You probably know Elizabeth Gilbert from her book, Eat, Pray, Love. If you have been inside any bookstore the last two years, you probably see stack-loads of it around.
TED invited Elizabeth Gilbert to speak on creativity. As a public speaker, Elizabeth Gilbert is engaging and her speech is sprinkled with humorous anecdotes so that it never feels boring.
The reason I decided to post her TED video here today is because of her message towards the end: She was so successful with her last book that she is now caught p with the tremendous pressure and expectation for her next book. How can she possibly write anything that can be as successful? As she admitted to the audience: her best days as a writer may already be behind her. How does somebody live up to this sort of pressure? How does an artist continue to work, knowing you may never create anything that was as spectacular as what came before?
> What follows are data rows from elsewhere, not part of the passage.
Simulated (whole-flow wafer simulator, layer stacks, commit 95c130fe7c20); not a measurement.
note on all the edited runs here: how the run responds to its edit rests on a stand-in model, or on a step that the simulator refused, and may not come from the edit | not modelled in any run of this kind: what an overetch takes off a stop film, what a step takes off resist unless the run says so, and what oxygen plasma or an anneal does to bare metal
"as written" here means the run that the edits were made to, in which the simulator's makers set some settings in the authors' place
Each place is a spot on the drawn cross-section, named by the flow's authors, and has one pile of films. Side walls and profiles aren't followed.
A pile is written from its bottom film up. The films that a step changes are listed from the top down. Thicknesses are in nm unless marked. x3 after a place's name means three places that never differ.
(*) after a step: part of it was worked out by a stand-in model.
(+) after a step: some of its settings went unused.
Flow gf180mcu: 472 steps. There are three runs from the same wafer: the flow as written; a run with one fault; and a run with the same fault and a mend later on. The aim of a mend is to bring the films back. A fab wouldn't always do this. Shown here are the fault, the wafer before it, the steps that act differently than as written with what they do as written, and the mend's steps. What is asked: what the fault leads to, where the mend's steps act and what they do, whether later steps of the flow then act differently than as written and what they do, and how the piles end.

Elizabeth Gilbert explains one of the one of the most painful reconciliation for an artist: there will come a time when you know that the moment of almost divine inspiration has passed on. How she comes to term with this is to accept that perhaps, this moment of inspiration - this "most extraordinary aspects of your being" that came from somewhere outside of yourself is just on loan to you. It was with you for a moment, and when you are finished, to be passed along to somebody else.
I love this idea that we do not own our gifts. That it is something shared with us for a brief moment of our lives. When the time comes, we pass it on, grateful for what it has brought us - for what came by grace is never ours to keep.
Please watch this video for her message.
Elizabeth Gilbert's website
3 comments:
I love the TED talks. Did you ever see the one by the neurologist Jill Bolte Taylor about her own stroke? Or the one by Sir Ken Robinson about how schools kill creativity? I would love to attend that conference some day!
I saw the Jill Botle Taylor lecture on TED too. It was amazing, as though she was talking about in a sort of trance.
hey... thanks for posting this video. You could spend all day for like... years watching some of this stuff. but this was a good find. really love what she has to say about creative careers in general. thanks!